Despite the improved outlook, some state officials remain wary, saying that it takes a year and sometimes longer before a growing economy results in swiftly growing tax revenues.
"Historically state revenue will recover slower than the economy. So I believe, in Kentucky for sure and in many other states, we do not feel that we have passed the crisis," Kentucky Gov. Paul Patton (D) said at the National Governors' Association's summer meeting in Indianapolis.
Some governors are also concerned that the needs of most state programs have grown over the past few years even as revenues have not. This means that future revenue growth, even if strong, could be insufficient to meet pent-up state needs.

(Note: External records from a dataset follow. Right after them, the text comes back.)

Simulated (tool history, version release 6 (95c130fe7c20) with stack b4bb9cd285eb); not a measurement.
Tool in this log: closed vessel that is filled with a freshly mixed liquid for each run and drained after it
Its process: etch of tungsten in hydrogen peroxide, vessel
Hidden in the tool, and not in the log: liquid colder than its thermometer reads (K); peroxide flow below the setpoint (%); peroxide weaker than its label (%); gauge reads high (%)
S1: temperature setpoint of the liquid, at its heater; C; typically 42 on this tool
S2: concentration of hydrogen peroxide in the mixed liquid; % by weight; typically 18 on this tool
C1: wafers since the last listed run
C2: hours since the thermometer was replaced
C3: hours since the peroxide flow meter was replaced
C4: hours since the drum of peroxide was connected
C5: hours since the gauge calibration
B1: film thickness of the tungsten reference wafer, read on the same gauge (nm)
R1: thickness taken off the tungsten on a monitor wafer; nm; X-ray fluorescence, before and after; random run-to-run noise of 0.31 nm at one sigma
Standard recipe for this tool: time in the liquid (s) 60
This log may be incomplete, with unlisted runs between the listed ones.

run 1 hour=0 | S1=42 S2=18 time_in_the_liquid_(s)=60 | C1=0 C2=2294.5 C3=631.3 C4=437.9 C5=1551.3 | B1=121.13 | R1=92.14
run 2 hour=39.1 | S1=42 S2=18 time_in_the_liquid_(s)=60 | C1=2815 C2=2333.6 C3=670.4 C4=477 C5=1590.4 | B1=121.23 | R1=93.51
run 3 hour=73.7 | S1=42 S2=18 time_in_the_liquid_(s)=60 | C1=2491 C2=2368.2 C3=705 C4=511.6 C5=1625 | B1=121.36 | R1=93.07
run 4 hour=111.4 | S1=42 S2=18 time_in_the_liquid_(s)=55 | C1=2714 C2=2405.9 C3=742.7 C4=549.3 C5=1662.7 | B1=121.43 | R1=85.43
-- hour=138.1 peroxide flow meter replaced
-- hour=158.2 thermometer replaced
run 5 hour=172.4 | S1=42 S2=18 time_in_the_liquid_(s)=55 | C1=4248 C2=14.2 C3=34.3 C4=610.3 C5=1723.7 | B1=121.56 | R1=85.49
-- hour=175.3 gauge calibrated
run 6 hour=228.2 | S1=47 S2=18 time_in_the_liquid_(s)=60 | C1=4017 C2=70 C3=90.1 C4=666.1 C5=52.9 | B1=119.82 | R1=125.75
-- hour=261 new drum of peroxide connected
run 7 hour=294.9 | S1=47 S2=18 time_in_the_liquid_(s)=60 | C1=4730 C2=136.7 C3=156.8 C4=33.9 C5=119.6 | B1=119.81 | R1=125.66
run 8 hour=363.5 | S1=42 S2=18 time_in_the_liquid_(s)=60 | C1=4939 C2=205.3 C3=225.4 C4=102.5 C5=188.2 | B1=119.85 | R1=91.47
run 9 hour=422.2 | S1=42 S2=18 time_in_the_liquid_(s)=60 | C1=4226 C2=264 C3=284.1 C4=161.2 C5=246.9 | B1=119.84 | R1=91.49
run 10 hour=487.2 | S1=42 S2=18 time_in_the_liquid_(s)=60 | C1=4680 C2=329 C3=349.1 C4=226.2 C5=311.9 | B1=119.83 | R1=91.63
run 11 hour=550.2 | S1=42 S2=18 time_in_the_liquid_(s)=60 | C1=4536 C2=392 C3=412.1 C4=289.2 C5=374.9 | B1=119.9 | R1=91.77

"Even with an economic recovery, there will be a substantial gap between available revenues and the spending requirements which we would all judge as non-discretionary," Virginia Gov. Mark Warner (D) said Monday (8/25) in a speech to the Virginia General Assembly's finance committees.
Warner said some of these "non-discretionary" areas include education, social services, homeland security, car-tax reimbursements and the state employee retirement system.
Even though Patton and Warner are concerned that their budget problems will not disappear as the economy grows, states do find themselves in much calmer fiscal waters now than they did last August.
At that time, states were emerging from one of the worst fiscal years on record, fiscal year 2002, when tax revenue shrank 5.6 percent, according to Rockefeller. This is the largest decline in the 12 years Rockefeller has tracked state finances.
Since then, state tax revenues have grown slowly and steadily, partly due to state lawmakers raising taxes. This growth, however, has not been fast enough to outpace growth in population and inflation, meaning that state budgets remain tight now and in the foreseeable future.